The Push for Accountability Following 2020's Racial Justice Uprisings
Rebeca: I'm Rebeca Ibarra, Host and Producer of NPR and WNYC's Consider This, filling in for Tanzina Vega. You're listening to The Takeaway.
[protest calls]
Rebeca: Last summer, the brutal killing of George Floyd by police in Minneapolis set into motion a national reckoning about systemic racism and police brutality. Floyd's death, which was captured on camera and viewed by millions, illustrated the unequal justice system that Black Americans have experienced for far too long. A 2020 study from Harvard found that Black Americans are three times more likely to be killed by police than white Americans. The names of those who've died at the hands of police have become a rallying cry for change.
Breonna Taylor, Rayshard Brooks, Daniel Prude, Atatiana Jefferson, the list keeps growing. While the trial of Derek Chauvin, the officer accused of killing George Floyd is scheduled to begin shortly, history has shown how difficult it is to secure an indictment against a police officer, let alone a conviction. For more, we're here with Josie Duffy Rice, president of The Appeal, and Aaron Morrison, National Race & Ethnicity Writer for the Associated Press. Josie and Aaron, thank you so much for being with us.
Josie: Thank you for having us.
Aaron: Yes, good to be with you.
Rebeca: Aaron, the killing of Ahmaud Arbery was caught on video. He was shot three times in broad daylight while he was on a run because three right vigilantes thought he was involved in nearby robberies. Remind us how local prosecutors initially handled this case.
Aaron: They initially handled it by, let's just be blunt, by not handling it. They did not afford Mr. Arbery the civil rights protections that others would get in what is clearly a criminal case and a very heinous act that was carried out by the McMichaels. That's the reason why his mother Wanda Cooper has filed a civil rights lawsuit just recently on the one-year anniversary of his death.
Rebeca: Where do things currently stand with the trial of the men charged with his murder?
Aaron: They essentially await trial. A trial date has not actually been set yet. We're a few days past the one year since Ahmaud's death and the family is still awaiting basically a roadmap for how things are going to proceed.
Rebeca: Josie, what sort of defense are the three men charged in Arbery murder planning on using?
Josie: We're basically expecting to see them use two different defenses for their actions that day. The first is employing the citizen's arrest law, which has existed in Georgia law since the year that the emancipation proclamation was signed. That's relevant because this law really has racist origins and has been employed in explicitly racist ways. It essentially gives citizens, especially white citizens, the right to use the force of law, to arrest people using the force of law, though they don't have law enforcement credentials. What we see is that it plays out in similar situations like the one with Ahmaud Arbery.
They also plan to use what is essentially a stand your ground law, basically arguing that Ahmaud Arbery came at them after they tried to arrest him, and in his aggression made it reasonable for them to shoot and kill him. You can see how together these two laws, if employed liberally. It really allow anyone to get away with shooting and killing whoever they want for the suspicion of even the slightest infraction. The argument that they were attempting to arrest him, but they were also acting in self-defense really doesn't align unless you were in a place like Glenn County.

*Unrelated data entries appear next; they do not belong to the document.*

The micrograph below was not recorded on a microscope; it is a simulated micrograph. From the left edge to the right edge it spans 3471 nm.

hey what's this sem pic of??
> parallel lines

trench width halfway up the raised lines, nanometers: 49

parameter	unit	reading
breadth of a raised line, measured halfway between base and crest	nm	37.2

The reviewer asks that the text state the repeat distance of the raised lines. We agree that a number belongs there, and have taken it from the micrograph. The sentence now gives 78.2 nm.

Rebeca: Last June, Georgia governor Brian Kemp signed a hate-crime measure into law in response to the reaction to Arbery's death. Before that, Georgia was one of only four states that did not have a hate-crimes statute. Kemp has also proposed overhauling that Civil War-era citizen's arrest law that you mentioned Josie. How significant are these changes?
Josie: I think it's important to acknowledge some of the ways in which Ahmaud Arbery's death was systemically endorsed. I think that the fact that Georgia is one of four states without a hate-crime law is a relevant data point. That being said, I find that very often, and especially very often in Southern States, I'm in Georgia, these laws end up being used against the very people that they're meant to protect. You see in places like Louisiana where now police are a protected class under a hate-crime law. You see under ECE and other states where actually any additional in criminalization tends to primarily hurt Black and Brown people, poor people, not actually the people that this is maybe directed towards.
I love to see an overhaul of the citizen's arrest law. It's great that that's a bipartisan effort. I understand the move towards signing a hate-crime law, but I am skeptical at how actually effective it will be at preventing deaths like Ahmaud Arbery's. This is trying to fight, as I say pretty often, trying to fight a culture war with policy. What we see in South Georgia is, yet again, another example of a history of racism and a history of law enforcement-supported racism ending yet again in the death of an innocent Black person.
Rebeca: Aaron, another notable incident of police brutality in Georgia last year was the police killing of 27-year-old Rayshard Brooks in Atlanta. Remind us about the details in his killing.
Aaron: Rayshard Brooks, it's pretty well known now that he was essentially stopped on suspicion of a DUI, but it was actually a worker at the Wendy's that called because Mr. Brooks was asleep in his car. After an exchange with officers who essentially wanted to take him in even though he had parked his car and didn't appear to be posing any threat on anyone, it escalated into a confrontation where they tried to use force to detain him. Then at one point, he basically got control of an officer's taser, he runs away and he's shot in the back.
The officers involved were pretty swiftly charged and brought in on the case, but the case is actually pretty complicated where it stands right now because it was the under the former DA Paul Howard, who essentially charged the officers without really impaneling a grand jury in the traditional sense. There are a lot of reasons for why that happened, but now the case is languishing a bit because there's a new DA who's now trying to decide how to proceed.
Rebeca: Josie, how common is it for district attorneys to be able to bring charges against police officers without involving a grand jury like Aaron just mentioned?
Josie: It's fairly uncommon in most States to be able to charge serious violent felonies without involving a grand jury, but it's complicated. I think it depends, state by state. What we know, in general, is that the law in every state includes provisions that make it very difficult to convict a law enforcement officer of something like murder in cases like the death of Rayshard Brooks or the death of George Floyd.
What is faced by grand juries, by trial juries, by prosecutors, by defense attorneys, and by judges, is the general limitations of the law in terms of what the law is willing to do to hold the state accountable. The reality is they're just not willing to do much. The law protects the state. It does not actually protect the people killed or harmed by the state. In every jurisdiction, it makes actually getting a conviction against police a very uphill battle.
Rebeca: Let's talk about Daniel Prude. Last March, Prude's family called the police while he was suffering from a mental health crisis in Rochester, New York. Officers placed a mesh hood over his head to use as a spit guard and pressed him into the street until he passed out. Prude died a week later. He was 41. Last week, a grand jury decided not to indict the seven officers involved. Josie, how common is excessive force when police officers are responding to someone suffering from a mental health issue?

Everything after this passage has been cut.